Обсуждение: When adding millions of rows at once, getting out of disk space errors

Поиск
Список
Период
Сортировка

When adding millions of rows at once, getting out of disk space errors

От
Mike Christensen
Дата:
Hi all -

I'm doing some perf testing and need huge amounts of data.  So I have a
program that is adding data to a few tables ranging from 500,000 to 15M
rows.  The program is just a simply C# program that blasts data into the
DB, but after about 3M rows or so I get an errror:

ERROR:  could not extend relation 1663/41130/41177: No space left on device
HINT:  Check free disk space.

If I do a full VACUUM on the table being inserted into, the error goes
away but it comes back very quickly.  Obviously, I wouldn't want this
happening in a production environment.

I've noticed some auto-vacuum settings as well (I just checked the box
and left all the defaults) but that doesn't seem to help too much.
What's the recommended setup in a production environment for tables
where tons of data will be inserted?

It seems to me there's some sort of "max table size" before you have to
allocate more space on the disk, however I can't seem to find where
these settings are and how to allow millions of rows to be inserted into
a table without having to vacuum every few million rows..

Mike



Re: When adding millions of rows at once, getting out of disk space errors

От
Scott Marlowe
Дата:
On Wed, Feb 18, 2009 at 1:39 PM, Mike Christensen <imaudi@comcast.net> wrote:
> Hi all -
> ERROR:  could not extend relation 1663/41130/41177: No space left on device
> HINT:  Check free disk space.

You're running out of disk space.

Re: When adding millions of rows at once, getting out of disk space errors

От
Mike Christensen
Дата:
I have well over 50 gigs free on that drive..  I doubt it.

Scott Marlowe wrote:
On Wed, Feb 18, 2009 at 1:39 PM, Mike Christensen <imaudi@comcast.net> wrote: 
Hi all -
ERROR:  could not extend relation 1663/41130/41177: No space left on device
HINT:  Check free disk space.   
You're running out of disk space.
 

Re: When adding millions of rows at once, getting out of disk space errors

От
Tom Lane
Дата:
Mike Christensen <imaudi@comcast.net> writes:
> I'm doing some perf testing and need huge amounts of data.  So I have a
> program that is adding data to a few tables ranging from 500,000 to 15M
> rows.  The program is just a simply C# program that blasts data into the
> DB, but after about 3M rows or so I get an errror:

> ERROR:  could not extend relation 1663/41130/41177: No space left on device
> HINT:  Check free disk space.

Not to put too fine a point on it, but maybe you need to buy a bigger
disk.

            regards, tom lane

Re: When adding millions of rows at once, getting out of disk space errors

От
Alan Hodgson
Дата:
On Wednesday 18 February 2009, Mike Christensen <imaudi@comcast.net> wrote:
>
> ERROR:  could not extend relation 1663/41130/41177: No space left on
> device HINT:  Check free disk space.

> It seems to me there's some sort of "max table size" before you have to
> allocate more space on the disk, however I can't seem to find where
> these settings are and how to allow millions of rows to be inserted into
> a table without having to vacuum every few million rows..

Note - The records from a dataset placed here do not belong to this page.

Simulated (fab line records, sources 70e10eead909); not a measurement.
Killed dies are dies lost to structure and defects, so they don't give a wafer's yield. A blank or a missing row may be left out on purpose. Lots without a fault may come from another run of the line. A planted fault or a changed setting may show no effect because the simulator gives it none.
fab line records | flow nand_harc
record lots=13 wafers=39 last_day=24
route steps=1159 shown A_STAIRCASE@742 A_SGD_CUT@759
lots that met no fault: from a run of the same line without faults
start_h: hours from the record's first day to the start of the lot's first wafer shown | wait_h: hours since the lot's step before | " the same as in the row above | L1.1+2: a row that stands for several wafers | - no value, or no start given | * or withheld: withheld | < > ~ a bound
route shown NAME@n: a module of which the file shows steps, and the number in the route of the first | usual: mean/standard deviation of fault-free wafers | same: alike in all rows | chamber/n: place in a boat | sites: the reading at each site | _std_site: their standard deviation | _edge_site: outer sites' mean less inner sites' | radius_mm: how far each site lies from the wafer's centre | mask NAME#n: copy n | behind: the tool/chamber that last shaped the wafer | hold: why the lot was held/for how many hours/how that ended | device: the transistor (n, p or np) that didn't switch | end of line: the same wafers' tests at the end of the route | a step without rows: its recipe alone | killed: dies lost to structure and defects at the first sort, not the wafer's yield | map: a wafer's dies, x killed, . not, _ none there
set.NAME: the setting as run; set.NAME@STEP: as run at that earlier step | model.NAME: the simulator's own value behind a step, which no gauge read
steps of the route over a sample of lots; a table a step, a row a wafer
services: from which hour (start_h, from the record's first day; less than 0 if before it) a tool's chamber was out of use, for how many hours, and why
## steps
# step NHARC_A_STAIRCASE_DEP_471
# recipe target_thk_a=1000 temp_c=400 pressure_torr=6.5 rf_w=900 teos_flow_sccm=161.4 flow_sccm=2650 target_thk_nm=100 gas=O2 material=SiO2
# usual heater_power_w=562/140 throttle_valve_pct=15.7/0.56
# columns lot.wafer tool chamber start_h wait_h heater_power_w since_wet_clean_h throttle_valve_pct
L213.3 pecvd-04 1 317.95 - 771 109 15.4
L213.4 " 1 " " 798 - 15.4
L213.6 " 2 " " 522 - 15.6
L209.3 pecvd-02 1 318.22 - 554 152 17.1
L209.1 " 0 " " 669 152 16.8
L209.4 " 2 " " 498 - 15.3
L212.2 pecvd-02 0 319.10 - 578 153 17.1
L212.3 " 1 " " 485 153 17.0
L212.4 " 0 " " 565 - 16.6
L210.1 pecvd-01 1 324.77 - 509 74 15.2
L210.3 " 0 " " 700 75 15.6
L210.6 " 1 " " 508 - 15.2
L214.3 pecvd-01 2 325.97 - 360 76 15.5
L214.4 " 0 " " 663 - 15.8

The error indicates that your file system is full. It's not a PostgreSQL
problem. Hence the "hint".

--
A hybrid Escalade is missing the point much in the same way that having a
diet soda with your extra large pepperoni pizza is missing the point.

Re: When adding millions of rows at once, getting out of disk space errors

От
Mark Roberts
Дата:
On Wed, 2009-02-18 at 12:55 -0800, Mike Christensen wrote:
> I have well over 50 gigs free on that drive..  I doubt it.

Are you sure the pg data directory is on the drive you think it is?  Are
you doing alot of deletes or are you merely inserting?  Are you doing
any sorting and therefore running out of temp space in your tmp
partition [supposition, I've run into something like this before, but
not specifically with Postgres].

-Mark


Re: When adding millions of rows at once, getting out of disk space errors

От
Scott Marlowe
Дата:
On Wed, Feb 18, 2009 at 1:55 PM, Mike Christensen <imaudi@comcast.net> wrote:
> I have well over 50 gigs free on that drive..  I doubt it.

Quotas?  Something's making the OS think the drive is full.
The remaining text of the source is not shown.